Strategy, the world’s largest Bitcoin treasury company, said Friday it will buy back $1.5 billion of its 0% convertible senior notes due 2029, a move that trims half the debt issued less than two years ago to bankroll its cryptocurrency buying spree.
The announcement, filed as an 8-K, signals confidence in its cash position even as it juggles massive Bitcoin holdings and a volatile stock price. The company’s shares trade under the tickers $MSTR and $STRC, among others the company has layered on in recent months.
The notes, originally sold in a $3 billion private placement in November 2024 at a 55% conversion premium, carried no coupon and were designed to give the company cheap capital to keep stacking Bitcoin without immediate equity dilution. With the repurchase, Strategy is essentially calling back half that issuance early.

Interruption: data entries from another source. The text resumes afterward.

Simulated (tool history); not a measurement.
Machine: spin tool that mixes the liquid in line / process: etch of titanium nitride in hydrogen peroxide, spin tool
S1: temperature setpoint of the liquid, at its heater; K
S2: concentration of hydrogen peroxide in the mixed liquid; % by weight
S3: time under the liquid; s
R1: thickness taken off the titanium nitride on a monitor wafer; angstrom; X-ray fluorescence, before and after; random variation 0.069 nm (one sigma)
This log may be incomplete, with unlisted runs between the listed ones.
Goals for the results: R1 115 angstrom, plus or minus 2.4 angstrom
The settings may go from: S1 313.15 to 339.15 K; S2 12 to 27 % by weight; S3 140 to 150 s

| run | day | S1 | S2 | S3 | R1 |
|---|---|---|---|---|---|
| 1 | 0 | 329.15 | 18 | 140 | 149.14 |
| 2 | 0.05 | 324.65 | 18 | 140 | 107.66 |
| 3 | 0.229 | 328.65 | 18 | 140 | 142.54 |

“Following the closing of the Repurchases, Strategy intends to cancel the Repurchased Notes. After such cancellation, approximately $1.50 billion aggregate principal amount of the 2029 Notes will remain outstanding,” the filing notes.
Debt Trim Aims to Curb Future Dilution
The buyback targets notes with a conversion price around $672 per share. At current stock levels hovering near $187, those notes sit about 72% out of the money, meaning holders have little incentive to convert anytime soon.
Trading below par in the secondary market, the debt offered an opportunity for an accretive repurchase, analysts and traders noted on X shortly after the filing.
By retiring the debt at a discount, Strategy reduces its future interest-free but conversion-heavy obligations. The move also halves what traders call the “2028 put wall” — the risk that noteholders could force a cash repayment or conversion in coming years if the stock stays depressed.
The company did not disclose the exact repurchase price or funding source in its brief announcement, but past patterns suggest it will tap cash reserves or operational cash flow rather than sell Bitcoin. Strategy has long insisted its Bitcoin stash is a permanent treasury asset, not a trading position.
Bitcoin Strategy Gains Breathing Room
The repurchase arrives at a pivotal moment for the former MicroStrategy, which has rebranded around its Bitcoin-first identity while still selling business intelligence and AI software.
Since 2020, the company has raised billions through convertible debt and equity to amass hundreds of thousands of BTC, turning it into Wall Street’s purest proxy for Bitcoin exposure.
According to Bitcoin Treasuries data, Strategy currently (as of May 15, 2026) holds 818,869 BTC—purchased for $61.86 billion at an average cost of $75,543 per coin. At the time of publishing, the holding is valued at $659 billion as BTC price trades near $80,450.

Reducing the 2029 note balance eases pressure on the balance sheet and could free up capacity for more Bitcoin purchases if prices dip. It also sends a message to investors that management is actively managing liabilities rather than letting them loom as a potential drag.
How This Impacts Bitcoin and Its Treasury
This debt move delivers a clear tailwind for Bitcoin and Strategy’s treasury operations. By cutting $1.5 billion in potential future dilution, the company strengthens Bitcoin-per-share metrics that investors watch closely, making $MSTR and $STRC even cleaner proxies for BTC exposure.
With less leverage hanging over the balance sheet, Strategy now has more dry powder and flexibility to buy dips without raising fresh equity or touching its core holdings.
The move signals that the world’s biggest corporate Bitcoin owner is doubling down on its long-term conviction rather than retreating. That confidence could ripple across the market, encouraging other firms to treat Bitcoin as a strategic reserve asset and lifting overall institutional demand.
The repurchase is expected to close in coming weeks, subject to market conditions and negotiation with noteholders.
The development underscores a maturing phase for corporate Bitcoin strategies: after years of aggressive accumulation via leverage, players like Strategy are now fine-tuning their capital structures to protect those gains.